What causes silver to tarnish?
All silver does tarnish naturally. There are many things that can cause silver to tarnish, but the most common causes are wool, food (eggs, onions, mayonnaise), rubber bands, latex gloves and certain paints. Oily salts from fingers can also tarnish silver.
Silver will tarnish much more quickly in humid environments. How can I slow down the rate of tarnishing?
- Silver should be kept dry
- Remove all silver jewellery before showering or cleaning.
- Soap can cause a film to form on silver jewellery, making it appear dull and dingy.
- A soft cloth is an effective and inexpensive way to keep your silver pieces lustrous and shining.
- Be particularly careful of chlorine. Chlorine, especially at high temperatures, can permanently damage or discolour your silver jewellery. Avoid wearing silver jewellery while using chlorine bleach or while in a pool or hot tub.
How do I look after my jewellery?
You can remove light tarnish by using a gentle washing up liquid and warm water. Carefully brush with a soft bristle brush, such as an old toothbrush. After brushing, simply rinse with lukewarm water and allow to dry.
Frequent light cleanings are preferable to waiting until the tarnish gets so stubborn that more abrasive polishes have to be employed. For heavier tarnishing, you can polish it with silver polish or a silver cloth. It should come up shiny as new.
Chains can be soaked in a silver dip (following the manufacturer's instructions).

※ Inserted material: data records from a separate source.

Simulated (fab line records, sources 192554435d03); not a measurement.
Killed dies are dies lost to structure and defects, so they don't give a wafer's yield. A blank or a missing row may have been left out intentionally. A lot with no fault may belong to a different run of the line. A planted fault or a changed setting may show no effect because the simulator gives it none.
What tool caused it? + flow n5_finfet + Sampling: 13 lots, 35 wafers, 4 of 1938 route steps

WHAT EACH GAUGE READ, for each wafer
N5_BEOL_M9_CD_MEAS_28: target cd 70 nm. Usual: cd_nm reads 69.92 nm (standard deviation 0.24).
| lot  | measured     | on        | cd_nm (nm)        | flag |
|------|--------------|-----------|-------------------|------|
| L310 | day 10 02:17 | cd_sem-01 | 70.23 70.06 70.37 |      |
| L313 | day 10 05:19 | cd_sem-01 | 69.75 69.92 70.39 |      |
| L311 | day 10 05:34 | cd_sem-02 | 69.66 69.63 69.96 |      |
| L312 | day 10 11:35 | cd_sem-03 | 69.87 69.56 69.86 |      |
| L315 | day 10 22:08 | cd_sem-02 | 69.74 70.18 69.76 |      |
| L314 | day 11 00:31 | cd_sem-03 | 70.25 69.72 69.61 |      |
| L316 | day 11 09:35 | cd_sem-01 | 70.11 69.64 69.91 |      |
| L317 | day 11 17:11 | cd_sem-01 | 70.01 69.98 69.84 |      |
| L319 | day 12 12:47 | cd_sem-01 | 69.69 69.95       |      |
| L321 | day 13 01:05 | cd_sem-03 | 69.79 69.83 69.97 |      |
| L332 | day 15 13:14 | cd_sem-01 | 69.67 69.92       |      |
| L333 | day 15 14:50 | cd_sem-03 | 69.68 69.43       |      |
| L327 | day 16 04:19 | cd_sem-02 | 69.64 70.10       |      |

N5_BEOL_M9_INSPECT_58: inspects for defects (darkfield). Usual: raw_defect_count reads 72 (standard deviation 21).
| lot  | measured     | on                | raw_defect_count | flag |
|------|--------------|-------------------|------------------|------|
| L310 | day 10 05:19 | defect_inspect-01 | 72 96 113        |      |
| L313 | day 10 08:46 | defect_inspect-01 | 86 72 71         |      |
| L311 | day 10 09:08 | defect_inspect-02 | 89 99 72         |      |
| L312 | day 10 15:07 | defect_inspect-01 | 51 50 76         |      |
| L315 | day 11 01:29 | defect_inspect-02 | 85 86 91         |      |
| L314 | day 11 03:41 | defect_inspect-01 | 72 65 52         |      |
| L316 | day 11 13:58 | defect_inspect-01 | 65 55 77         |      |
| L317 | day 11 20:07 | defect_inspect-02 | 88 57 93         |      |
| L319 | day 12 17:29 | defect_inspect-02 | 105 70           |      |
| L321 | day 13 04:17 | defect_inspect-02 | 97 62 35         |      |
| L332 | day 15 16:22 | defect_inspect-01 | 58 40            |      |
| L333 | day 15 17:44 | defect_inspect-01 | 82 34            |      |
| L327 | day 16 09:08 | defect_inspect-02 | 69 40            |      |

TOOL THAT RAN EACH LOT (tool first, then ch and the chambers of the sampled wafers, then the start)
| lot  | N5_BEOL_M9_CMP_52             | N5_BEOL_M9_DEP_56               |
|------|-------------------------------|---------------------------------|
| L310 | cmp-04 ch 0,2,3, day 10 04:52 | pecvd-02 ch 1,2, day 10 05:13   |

How should I store my jewellery?
If you are not wearing your jewellery for a while or if you wish to keep it as a keepsake for when your child is older, simply keep it wrapped in some acid-free tissue.
Will my piece of jewellery scratch or dent?
Precious metal, because of its purity, is a relatively soft metal. If an item is worn every day or hung on a chain with lots of other items or on a key ring, it will gradually age.